Winning an Olympic medal is an incredibly special and rare honor, so most people never get to see them up close. But throughout the years, these coveted awards have had some really unique and diverse designs. Take a peek.
That’s the silver medal awarded to winners of the 1896 Athens games. First-place athletes also received an olive branch and a diploma. Those who came in second got a diploma as well, along with a copper medal and a branch of laurel.
The reverse side of the 1896 medals featured the Acropolis.
At the Paris 1900 games, the front of the medal portrayed a winged goddess holding a laurel branch.
On the back stood a victorious athlete, with the ever-popular laurel branch held high.
In 1908, the London medals displayed two women crowning the head of a triumphant athlete with more laurel branches.
The patron saint of England appeared on the opposite side of the 1908 awards. According to legend, St. George slew a dragon in order to save a princess.
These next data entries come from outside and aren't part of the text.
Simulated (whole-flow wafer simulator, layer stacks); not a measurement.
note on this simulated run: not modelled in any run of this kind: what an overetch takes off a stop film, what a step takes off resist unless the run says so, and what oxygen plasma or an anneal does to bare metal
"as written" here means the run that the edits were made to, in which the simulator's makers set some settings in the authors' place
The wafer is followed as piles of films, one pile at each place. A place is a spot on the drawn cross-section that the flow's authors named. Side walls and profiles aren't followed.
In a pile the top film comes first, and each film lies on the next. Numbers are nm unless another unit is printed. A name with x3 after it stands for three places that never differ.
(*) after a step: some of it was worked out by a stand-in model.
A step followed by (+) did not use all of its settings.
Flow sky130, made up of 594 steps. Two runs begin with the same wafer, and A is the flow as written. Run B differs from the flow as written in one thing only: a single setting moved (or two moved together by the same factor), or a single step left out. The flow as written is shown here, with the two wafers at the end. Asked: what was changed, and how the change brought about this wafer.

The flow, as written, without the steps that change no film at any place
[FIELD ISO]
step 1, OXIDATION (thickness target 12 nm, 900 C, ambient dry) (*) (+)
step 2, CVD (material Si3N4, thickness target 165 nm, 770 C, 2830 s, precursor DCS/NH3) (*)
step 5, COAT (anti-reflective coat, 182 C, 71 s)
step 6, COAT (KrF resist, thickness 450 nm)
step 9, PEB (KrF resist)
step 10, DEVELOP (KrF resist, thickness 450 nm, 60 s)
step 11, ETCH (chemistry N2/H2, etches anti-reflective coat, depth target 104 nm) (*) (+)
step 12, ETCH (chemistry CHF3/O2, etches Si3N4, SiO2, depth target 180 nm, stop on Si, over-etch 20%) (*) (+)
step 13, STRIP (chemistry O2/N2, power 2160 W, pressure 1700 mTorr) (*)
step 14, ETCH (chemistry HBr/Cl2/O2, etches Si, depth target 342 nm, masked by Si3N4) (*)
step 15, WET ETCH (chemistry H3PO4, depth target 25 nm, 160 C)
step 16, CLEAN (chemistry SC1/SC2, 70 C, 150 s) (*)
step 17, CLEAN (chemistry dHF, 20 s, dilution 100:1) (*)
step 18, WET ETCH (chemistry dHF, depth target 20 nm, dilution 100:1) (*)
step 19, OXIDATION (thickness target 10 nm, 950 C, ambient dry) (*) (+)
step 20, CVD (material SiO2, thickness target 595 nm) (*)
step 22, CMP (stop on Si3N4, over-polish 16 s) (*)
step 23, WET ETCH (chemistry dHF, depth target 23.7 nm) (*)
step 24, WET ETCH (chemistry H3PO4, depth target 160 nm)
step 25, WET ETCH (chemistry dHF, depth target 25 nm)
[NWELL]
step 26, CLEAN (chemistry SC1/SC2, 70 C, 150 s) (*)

The medals of the 1912 Stockholm games had the same image on the front as the London ones had, but on the flip side a herald announced the opening of the Olympics. Beside him was a statue of Ling -- the man who founded the Swedish gym system.
The 1924 Paris summer games showcased medals that embraced the idea of good sportsmanship, with one competitor helping his rival to stand.
On the opposite side was a harp, signifying the cultural aspect of the games, and an array of sports equipment forming an arch.
In Amsterdam in 1928, the medals showed Nike, the traditional goddess of victory. Most subsequent Olympic organizers modeled the front of their medals on this design, using the backs to convey their city's spirit and flair.
The other side of the Amsterdam discs depicted an Olympic champion being borne on the shoulders of adoring fans.
In the 1960 summer games hosted by Rome, the medals still showed Nike, the goddess of victory, surrounded by a circlet of laurel leaves. The flip side was consistent with the back of the medals awarded in Amsterdam.
The Munich summer games in 1972 featured medals with Castor and Pollux on the reverse. The sons of Zeus and Leda were meant to embody friendship and competition.
The sparse design on the back of the 1976 Montreal Olympic medals portrayed a stylized crown of laurel.
Winning athletes at the 1980 Moscow summer games received medals stamped with a burning flame rising from the Olympic bowl on the back side.
At the 1988 Seoul games, the reverse of the medals portrayed a soaring dove holding a laurel branch in its beak.
Barcelona's 1992 discs were emblazoned with the emblem of those games -- an abstract human figure seemingly leaping over the rings.
In 1996, the Atlanta Olympics celebrated the centennial of the games with a stylized olive branch on the reverse.
For the 2000 Sydney summer games, the reverse of the medals showed the city's famous opera house in the background, with the foreground containing the Olympic torch and rings.
In 2004, Athens broke with tradition for the first time since 1928, creating a new image for the front of the medals. This design will be used going forth, symbolizing how Greeks forged the games in ancient times and revived them in 1896.